Protecting AI Models with Dummy Neurons
New strategies for safeguarding deep neural networks against unauthorized use.
― 5 min read
Table of Contents
In recent years, artificial intelligence (AI) has become a key player in various industries. Companies are increasingly using deep neural networks (DNNs) to build complex models for tasks like image recognition and language processing. However, as these models gain importance, the need for protecting their ownership also rises. One way to protect these models is through Watermarking, which involves embedding a unique identifier within the model itself. This allows the original maker to prove ownership if their model is used without permission.
Understanding Watermarking in DNNs
Watermarking refers to the practice of embedding a message within a model. This message acts like a watermark and can help track any unauthorized use of the model. Essentially, if someone tries to use the model inappropriately, the original creator can extract the watermark and prove that they are the rightful owner.
There are two main types of DNN watermarking: Black-box and White-box. Black-box watermarking embeds the message in the model's predictions, meaning that an outsider can only see the output of the model without accessing its internals. In contrast, white-box watermarking embeds the message directly in the model's structure, making it easier for the owner to prove their claim.

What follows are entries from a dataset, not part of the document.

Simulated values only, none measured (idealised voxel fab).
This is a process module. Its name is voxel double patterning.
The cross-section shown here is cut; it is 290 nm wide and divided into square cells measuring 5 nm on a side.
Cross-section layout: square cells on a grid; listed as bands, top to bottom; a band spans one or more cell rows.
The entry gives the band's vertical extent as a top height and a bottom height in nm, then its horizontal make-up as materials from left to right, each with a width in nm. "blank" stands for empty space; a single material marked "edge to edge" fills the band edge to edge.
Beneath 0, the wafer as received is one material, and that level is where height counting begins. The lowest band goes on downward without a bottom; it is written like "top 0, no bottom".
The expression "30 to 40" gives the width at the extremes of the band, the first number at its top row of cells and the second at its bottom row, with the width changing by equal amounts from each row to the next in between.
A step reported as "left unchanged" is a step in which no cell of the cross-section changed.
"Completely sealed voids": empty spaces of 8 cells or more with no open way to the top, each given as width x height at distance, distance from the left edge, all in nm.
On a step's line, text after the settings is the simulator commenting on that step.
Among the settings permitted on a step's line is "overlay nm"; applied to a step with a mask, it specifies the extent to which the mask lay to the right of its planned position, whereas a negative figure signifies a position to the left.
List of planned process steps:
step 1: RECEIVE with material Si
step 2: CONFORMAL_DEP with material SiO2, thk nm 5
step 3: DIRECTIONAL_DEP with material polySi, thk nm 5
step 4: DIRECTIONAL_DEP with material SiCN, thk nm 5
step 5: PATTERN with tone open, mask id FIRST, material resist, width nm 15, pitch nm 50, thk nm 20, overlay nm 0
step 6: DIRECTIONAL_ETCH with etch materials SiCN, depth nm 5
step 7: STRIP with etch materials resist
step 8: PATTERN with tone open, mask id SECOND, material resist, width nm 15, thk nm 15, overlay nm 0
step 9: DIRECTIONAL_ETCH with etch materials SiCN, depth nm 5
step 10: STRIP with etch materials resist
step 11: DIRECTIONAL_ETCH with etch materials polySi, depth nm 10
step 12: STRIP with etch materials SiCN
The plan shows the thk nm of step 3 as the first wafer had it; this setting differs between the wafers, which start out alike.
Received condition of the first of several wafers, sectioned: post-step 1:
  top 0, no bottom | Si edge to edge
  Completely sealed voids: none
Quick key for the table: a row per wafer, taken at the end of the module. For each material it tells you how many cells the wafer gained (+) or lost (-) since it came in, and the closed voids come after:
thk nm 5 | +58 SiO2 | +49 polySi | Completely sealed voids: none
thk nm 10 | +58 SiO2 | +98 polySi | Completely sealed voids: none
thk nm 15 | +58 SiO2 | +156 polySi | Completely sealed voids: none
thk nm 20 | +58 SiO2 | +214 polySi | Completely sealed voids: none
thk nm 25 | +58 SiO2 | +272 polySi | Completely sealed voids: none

The Need for Stronger Protection
Despite the advantages of watermarking, current methods are still vulnerable. As the technology evolves, so do the techniques used by attackers to remove these watermarks. Attackers often try to modify the model in such a way that the watermark is no longer detectable. For example, they might change some of the model’s internal parameters, rendering the watermark extraction process ineffective.
This poses a significant challenge for companies that rely on these models. If attackers can easily strip away the watermark, it undermines the entire protection mechanism. Thus, finding a more resilient way to protect these models becomes crucial.
Introducing Neural Structural Obfuscation
The latest research has introduced an innovative approach called neural structural obfuscation. This method involves adding what are known as "dummy neurons" to the model. These dummy neurons do not affect the model’s performance but can interfere with the watermark extraction process.
Dummy neurons can be thought of as fake components that blend into the existing model structure. When added to a model that has a watermark, they can modify the way the model behaves without altering its overall functionality. This makes it difficult for watermark verification processes to extract the original embedded message.
How Dummy Neurons Work
Dummy neurons are specifically designed to maintain the output of the model while changing internal parameters. By adjusting the weights of these dummy neurons, attackers can disrupt the watermark extraction process. The key idea is that these added neurons will not change the model's predictions, thereby keeping the model useful while hindering the watermark detection.
For instance, if an attacker inserts multiple dummy neurons into the model's layers, the output remains unchanged. However, the internal structure becomes more complex. This added complexity can confuse watermark extraction algorithms, making it harder to recover the original watermark.
Steps in the Attack Process
The process of using dummy neurons as a form of structural obfuscation can be broken down into several steps:
Generating Dummy Neurons: The first step involves creating the dummy neurons. This can be done using specific techniques that ensure these neurons do not interfere with the model's normal operations.
Injecting Dummy Neurons: Once generated, the dummy neurons are added to the model. This is typically done from the last layer of the model to the first to ensure a seamless integration.
Camouflaging the Neurons: After the dummy neurons are inserted, further techniques can be applied to disguise them among the original neurons. This can involve altering the scale and location of the weights associated with these dummy neurons.
Evaluating the Attack
To understand how effective this approach is, experiments have been conducted on existing watermarking schemes. The goal is to see how well these schemes resist the intrusion of dummy neurons. Results show that adding a small number of dummy neurons can significantly disrupt the watermark extraction processes, pushing the success rate of verification down considerably.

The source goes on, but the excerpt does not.